Pakistan Army killing Mohajirs in Karachi

MQM Mohajir Pakistan

If there’s a community in Pakistan which is treated even worse than even Balochs, it’s Mohajirs (or Muhajirs).

Mohajirs is the the local word used for the millions of the Urdu-speaking immigrants who left India in 1947 at the time of the Partition to come to the fledgling Muslim country of Pakistan. The Mohajirs, on their arrival, felt unwelcomed by the local Sindhi and Pashtun populations as the latter feared that the newcomers, being more educated and progressive, would outnumber grab their lands, employment and educational opportunities.

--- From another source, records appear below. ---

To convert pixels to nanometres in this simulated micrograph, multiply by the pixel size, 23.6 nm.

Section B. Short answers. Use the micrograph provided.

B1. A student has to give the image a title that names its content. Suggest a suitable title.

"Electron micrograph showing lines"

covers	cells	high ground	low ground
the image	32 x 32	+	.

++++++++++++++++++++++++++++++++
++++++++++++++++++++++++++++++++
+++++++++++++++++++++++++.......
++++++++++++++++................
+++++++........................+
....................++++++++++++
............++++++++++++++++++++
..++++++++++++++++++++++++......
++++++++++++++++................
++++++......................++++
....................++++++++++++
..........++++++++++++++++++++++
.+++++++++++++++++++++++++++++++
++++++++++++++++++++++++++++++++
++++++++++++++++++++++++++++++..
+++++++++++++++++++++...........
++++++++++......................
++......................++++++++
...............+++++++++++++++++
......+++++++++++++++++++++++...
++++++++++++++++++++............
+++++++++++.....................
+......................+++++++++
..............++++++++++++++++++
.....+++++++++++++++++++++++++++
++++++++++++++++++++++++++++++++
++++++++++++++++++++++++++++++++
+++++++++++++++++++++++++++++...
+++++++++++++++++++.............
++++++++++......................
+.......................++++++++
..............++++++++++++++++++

Mohajirs continue to face persecution by the Pakistan government and, therefore, live battered lives in the land they chose after partition. While, Hindu/Sikhs who migrated from Pakistan to India in 1947 have been mostly assimilated well, the same is not true of Muslims who moved to the newly formed Pakistan and even today are called Mohajirs.

The International Institute for Mohajirs organized a conference on the plight of Mohajirs in Pakistan, on the sidelines of the 33rd session of the United Nations Human Rights Council in Geneva on September 23, 2016. Speakers at the conference included Ryszard Czarnecki, Vice President European Parliament, Mohammad Khan, human rights activist from Karachi and Arbaz Khan, President, European Mohajir Network

MQM Leader Atlaf Husain

MQM Leader Atlaf Husain

Mohajirs are still socially considered “outsider/foreigner” in Pakistan and have been facing targeted killings almost every day. Pakistan Army and Provincial Police consider them, including their political leaders, as India spies and traitors even after nearly 70 years.

Riots broke out in the country in 1985 when the Muttahida Qaumi Movement (MQM) called for equal rights and identity and in 2011 over 900 were killed in Karachi itself following ethnic and political tensions. The MQM, founded in 1984, to guard, sometimes violently, the rights of the Mohajirs. Thousands of MQM activists have been killed in quasi-judicial violence and its mercurial leader Atlaf Hussain is in exile in London after the Sindh state police kidnapped and killed his brother Nasir Hussain and nephew Arif Hussain in 1995. Badly mutilated corpses of both Nasir and Arif were found in an isolated area in Gadap Town in Karachi.
Earlier, the riots of 1965 claimed hundreds of innocent lives when Mohajirs called for equal status in Pakistani society, experts said.

Human right activists said that over 1.3 million people have died in Pakistan in targeted genocide of the Mohajirs.

Prominent Mohajir leaders have asked the international community to seek answers from the Pakistani government and “hold it accountable and prosecute those found guilty in the International Court of Justice” adding “the agency cannot turn a blind eye and keep Pakistan as a member nation simultaneously”.